Recently both Alipay and WeChat Pay, the two leading mobile payment platforms, announced that they are enabling mobile payments for visiting foreigners. Previously foreigners could only use mobile payment if they had a Chinese bank account, which normally requires a visa that allows temporary residence in the country. It is extremely difficult, if not impossible to open a Chinese bank account if you don’t actually live in China.
For the study tours that ChinaTalk organises we normally try to enable mobile payment for the participants since we consider it to be an important part of the Chinese digital experience. A few months ago I discussed the possibilities of mobile payment for foreigners with Karen Chiu, a reporter for Abacus, a unit of the South China Morning Post that reports China (tech) news in bite size chunks. When the news broke about WeChat and Alipay opening up for tourists she contacted me to ask about my opinion and our experiences with our tour groups. Karen used some of my feedback for a quote in an article called Great Paywall of China – Why it’s a big deal that Alipay and WeChat Pay are opening up to tourists. As you can read I don’t fully subscribe to the hype around this news. Below you can read the full statement I gave.

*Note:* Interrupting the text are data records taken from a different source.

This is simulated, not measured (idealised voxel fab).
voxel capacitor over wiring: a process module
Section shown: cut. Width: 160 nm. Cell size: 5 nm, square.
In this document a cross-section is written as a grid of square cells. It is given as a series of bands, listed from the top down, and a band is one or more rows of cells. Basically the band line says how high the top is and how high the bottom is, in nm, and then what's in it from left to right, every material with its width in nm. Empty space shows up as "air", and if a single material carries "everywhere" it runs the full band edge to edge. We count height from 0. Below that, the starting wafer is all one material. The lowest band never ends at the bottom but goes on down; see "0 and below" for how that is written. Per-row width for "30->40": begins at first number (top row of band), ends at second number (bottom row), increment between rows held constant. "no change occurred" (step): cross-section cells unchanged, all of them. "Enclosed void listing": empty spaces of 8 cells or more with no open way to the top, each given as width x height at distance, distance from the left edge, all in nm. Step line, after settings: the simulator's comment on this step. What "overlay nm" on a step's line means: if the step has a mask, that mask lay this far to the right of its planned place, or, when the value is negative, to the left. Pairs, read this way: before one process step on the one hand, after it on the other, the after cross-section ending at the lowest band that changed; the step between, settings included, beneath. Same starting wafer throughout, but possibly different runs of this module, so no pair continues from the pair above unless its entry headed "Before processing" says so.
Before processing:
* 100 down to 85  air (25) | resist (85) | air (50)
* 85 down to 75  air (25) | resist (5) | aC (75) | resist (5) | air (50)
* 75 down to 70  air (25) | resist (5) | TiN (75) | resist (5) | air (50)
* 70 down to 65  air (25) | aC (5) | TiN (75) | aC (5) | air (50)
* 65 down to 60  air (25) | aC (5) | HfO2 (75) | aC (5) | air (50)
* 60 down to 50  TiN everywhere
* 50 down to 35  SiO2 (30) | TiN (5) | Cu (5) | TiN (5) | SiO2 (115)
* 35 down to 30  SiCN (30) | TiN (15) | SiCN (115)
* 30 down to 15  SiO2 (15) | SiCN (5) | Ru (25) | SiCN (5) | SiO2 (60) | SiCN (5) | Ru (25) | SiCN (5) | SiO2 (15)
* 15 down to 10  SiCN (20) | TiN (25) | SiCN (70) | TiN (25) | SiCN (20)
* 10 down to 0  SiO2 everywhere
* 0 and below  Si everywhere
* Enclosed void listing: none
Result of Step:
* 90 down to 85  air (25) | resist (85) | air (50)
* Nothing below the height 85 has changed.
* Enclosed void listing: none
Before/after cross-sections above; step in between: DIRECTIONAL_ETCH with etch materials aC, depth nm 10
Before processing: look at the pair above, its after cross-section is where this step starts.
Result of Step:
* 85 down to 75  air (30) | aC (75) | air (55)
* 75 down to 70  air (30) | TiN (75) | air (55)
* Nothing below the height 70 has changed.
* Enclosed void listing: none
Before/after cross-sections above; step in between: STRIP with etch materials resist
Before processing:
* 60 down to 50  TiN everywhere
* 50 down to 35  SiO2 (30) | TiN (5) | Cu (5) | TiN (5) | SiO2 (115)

“Yes, I heard about the new options in WeChat Pay and AliPay. I haven’t tried them out yet but it should be a great solution for the participants in our study tours.”
“I do however think the necessity for tourists is overrated. In China, you can still pay with cash everywhere (not counting a few places like unmanned stores), so mobile payment is not absolutely mandatory. I also doubt if a majority of tourists will go through the hassle of downloading an unfamiliar (scary?) Chinese app and entering so many personal details for a payment method they are totally unfamiliar with. I would think many would still prefer cash and (where possible) credit cards.”
“For people that visit China regularly and don’t have a Chinese bank account this would however be a great solution and I have seen a lot of positive feedback from people in this group.”
On the question how we’ve been dealing with the limitations until now: “On our earlier tours I assumed it was impossible to let participants experience mobile payment because of the necessity of a Chinese bank account. In WeChat it was possible to link your foreign credit card but you couldn’t actually transfer money from it to your wallet or have it charged directly for transactions in WeChat Pay. Also, we found that some Dutch banks immediately block the 5 cent transaction that Tencent made to their bank accounts because it was considered ‘suspicious’.”
“One of the participants on an early tour was a very tech savvy ICT guy and he found two loopholes.
- You can use an online broker like Vpayfast to transfer money to your wallet.
- A WeChat user with a working WeChat wallet can give you a relative card in WeChat. Relative cards are more like ‘pocket money’ that parents can give their kids. Money spent by the recipient is deducted from the wallet of the person that gave the relative card, up to a maximum amount per month.
Since the first option was much more complicated and since I read a lot of negative feedback from people that never receiving money they sent some of these brokers, I have been using the second option on our tours.”
“The disadvantage is that you can only hand out a maximum of 4 relative cards. But between me, my wife and sometimes a local guide we were able to arrange this; not everybody in the group wants to try out mobile payment.”
“A serious problem with WeChat though is the registration and verification process. On the international version it has become very strict and often you need to find a ‘friend’ that has been active on WeChat several months that can verify your account. Normally the participants on our tours don’t have such a friend and I can only verify a limited number of people. Then, when people are finally registered and I add them to a chat group some of them immediately get blocked and can not activate their account again.”
“So getting everybody on WeChat has been a pain in the ass and on some tours we still had participants that were not able to use the app. Seemingly Tencent has done this because of clickfarm abuse, but they seriously need to solve this issue if they want tourists to use their app.”
Update November 11th
On November 10th I went through the instructions of an Alipay-sponsored post on The Beijinger to activate ‘Tour Pass’. When trying to load 100 RMB from my credit card to Alipay I got the following message.
I did not receive any ‘SMS notification’ from my bank and the activation of ‘Tour Pass’did not succeeed. I thought ‘well srew it’ and went about my business.
Later that day I needed to book a flight ticket and car rental. I found that my Mastercard was no longer accepted. I called my bank (Raobank) and they informed me that my credit card had been flagged because of a suspicious payment request by ‘Tour Pass’ from China. When followed by a request for a large payment (flight ticket) my credit card got fully blocked. Even the bank’s standard procedure of releasing the card proved insufficient and it took me 3 phone calls and answering lots of security questions before the bank released my card.
So, Alipay might be promoting this service and it might work on their side but at least some of the banks on the customer’s side are not informed. Expect some serious issues if you use this service.